This is a series I’m genuinely surprised I hadn’t heard about sooner. It’s right up my alley – young adult, vaguely supernatural, lots of mystery, everything about this series has me written all over it. It’s even been out for a couple of years! Still not sure where the ball dropped for me on this one.
A broad overview: our main character is Blue Sargent, a teenage non-psychic living in the Shenandoah Valley near a prep boarding school (Aglionby) full of boys she broadly cannot stand. It’s a real town/gown situation, but for high schoolers. Blue lives with her mother and assorted aunts and cousins, all psychics except her. The town exists on a ley line, which helps power the psychics, and Blue herself acts as an amplifier for her family’s abilities. She’s brought along with an aunt to an annual death watch (I dunno what else to call it) – a night when the spirits of everyone who will die in the town in the upcoming year appear along the ley line. She spots a boy in an Aglionby uniform and that sets off her relationship with a group of four boys from this school she hates: Richard Gansey III, Ronan Lynch, Adam Parrish, and Noah. The boys are on a supernatural hunt of their own, with Ganesy leading the charge in the search for the sleeping Welsh king Glendower. Everyone has secrets (some cooler than others), there’s a lot of magic, love triangles, drama, near-death escapes, and I honestly adored it.
I’ve broadly compared these books to my watch of Sy Fy’s The Magicians in that the first season (book) is a bit of a slog and hasn’t quite figured out its tone or its content or how all its various elements work together but that bit of a mess turns into something kind of beautiful. For the first book and a bit, I was a little eye-rolly with some of the prose. It felt very overwraught and reminded me of nothing so much as when I used to write fan fiction as a teenager and would compose a line or two in my head and then develop a whole chapter or scene for the sole purpose of using that line. After a while, though, Stiefvater lowers the melodrama and lightens up a bit and the books just get fun. Yes there is still total bananas madness going on but they start to feel like the teen books they are, instead of like they’ve been drenched in a baroque interpretation of Victorian gothic. A little more punk, a little less weepy black lace.

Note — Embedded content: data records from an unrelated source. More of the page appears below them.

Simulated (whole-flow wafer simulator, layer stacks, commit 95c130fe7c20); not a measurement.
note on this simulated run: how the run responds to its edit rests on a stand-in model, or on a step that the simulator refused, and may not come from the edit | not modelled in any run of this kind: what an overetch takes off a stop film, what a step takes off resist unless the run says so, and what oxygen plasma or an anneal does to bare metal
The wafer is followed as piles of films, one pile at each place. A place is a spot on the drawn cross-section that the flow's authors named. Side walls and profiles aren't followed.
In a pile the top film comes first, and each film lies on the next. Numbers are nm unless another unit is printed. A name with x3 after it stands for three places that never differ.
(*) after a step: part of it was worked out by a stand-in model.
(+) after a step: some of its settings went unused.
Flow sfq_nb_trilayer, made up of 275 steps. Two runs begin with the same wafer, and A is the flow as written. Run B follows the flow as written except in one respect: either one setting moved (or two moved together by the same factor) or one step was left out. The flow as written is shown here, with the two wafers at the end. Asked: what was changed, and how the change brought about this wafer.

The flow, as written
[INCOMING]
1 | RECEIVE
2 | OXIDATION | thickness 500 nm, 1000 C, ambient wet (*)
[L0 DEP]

The books work so well because the characters are great (and Stiefvater manages to introduce one of my favorites well into book 3, so, well done). There are more iterations of “prep school boy” than I fully realized existed, and I went to prep school. They’re precocious as all get-out and literally nobody talks like that but also I didn’t care because I was having so much fun. The characters are very lovingly drawn – this is an author who genuinely enjoys what’s she’s doing and pours that love back into her work.
The love triangle I could do without. What’s meant to be our kickoff and through-line drama (all her life Blue has been told by her fortune-telling family that she will kill her true love when she kisses him) does not work for me. That’s why I meant by overwraught. It doesn’t go anywhere but it is superseded in importantly (mostly) by other drama, which was a smart decision. There’s another love story in the fourth book that worked much much better for me and I was glad to see that love triangle die
Overall, these are worth your time. I’ll post this and then go scrolling through the archives to see what any of the rest of y’all thought.